Grant's stores were slower than the Kresge stores to adapt to the growth of the suburb and the change in shopping habits that this entailed. The attempt to correct this was belated; in the 1960s and early 1970s, the company built many larger stores (later known as Grant City), but unlike Kresge's Kmart they were not of uniform sizes or layouts, meaning that a shopper in one did not immediately feel "at home" in another. The chain's demise in 1975 was in part due to a failure to adapt to changing times but was probably considerably accelerated by management's refusal until it was too late to eliminate the shareholder dividend; even after the company began to lose money, funds were borrowed to pay the quarterly dividend until this became impossible. A last-gasp tactic to stay in business involved requiring each Grant's clerk and cashier unfailingly to offer a Grant's credit card application to customers in order to boost sales in the stores.
Grant's store-branded electronic and other goods were named "Bradford" after Bradford County, Pennsylvania, the county where William Thomas Grant was born.
Canadian retailer Zellers concluded a deal with the W.T. Grant Company. The Grant Company was allowed to purchase 10% of Zellers common shares, and was given options that eventually translated into a 51% effective ownership of Zellers in 1959. In return for this, the "Grant Company [was] making available to Zellers its experience on matters of merchandise, real estate, store development, and general administration". Zellers employees were sent to Grant stores and head office for training and together they made common buying trips to Asia, a practice that benefited both companies. By 1976, the Grant Company withdrew from Zellers.[2]
The W. T. Grant story ended in 1976 in the then-second biggest bankruptcy in US history.[3] While there is some argument over exactly which combination of decisions caused this, all these decisions were made by an unchecked management layer and the bankruptcy is considered the "beginning of the end of" idea that US company directors had complete control over their company and no obligation to the company's shareholders to make 'the best' decisions to maintain company value and survival.

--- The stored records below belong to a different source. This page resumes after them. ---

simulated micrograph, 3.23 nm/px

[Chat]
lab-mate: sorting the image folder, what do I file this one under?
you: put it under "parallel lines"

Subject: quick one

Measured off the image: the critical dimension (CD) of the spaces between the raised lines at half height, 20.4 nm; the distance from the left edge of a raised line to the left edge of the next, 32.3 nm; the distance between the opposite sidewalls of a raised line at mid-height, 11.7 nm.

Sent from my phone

The most apparent cause of the bankruptcy was the company's decision to extend store credit to all customers, with no attempt made to assess the customer's ability to repay. Each of the company's stores had credit managers who authorized the opening of store credit accounts, which resulted in many customers having credit accounts with more than one of the company's stores. In addition, there existed no centralized control or record-keeping of store credit accounts which resulted in noncollectable accounts. The credit was recovered in 1976 by Irwin Jacobs who with the backing of Carl Pohlad purchased their consumer accounts receivable account of $276.3 million for $44 million and 5% of first years sales (The Wall Street Journal July 30, 1980).
This initiative to extend credit to all customers was made in 1969, during a prosperous period in US history, and at a time when Grant was expanding into new areas of the US and hopeful of pulling customers from rival Kresge and other department-store companies. The low number of defaulters on small loans at this time meant that the credit arrangements looked like a good idea, but the complete absence of any credit check, and the low minimum repayment terms offered by Grant were extreme, even for the times. When the economic expansion slowed in 1970/1971 the balance shifted and the credit arrangement became more of a liability than an asset. Nevertheless no decision was made to change or halt this before 1974 when the company's collapse was already a certainty.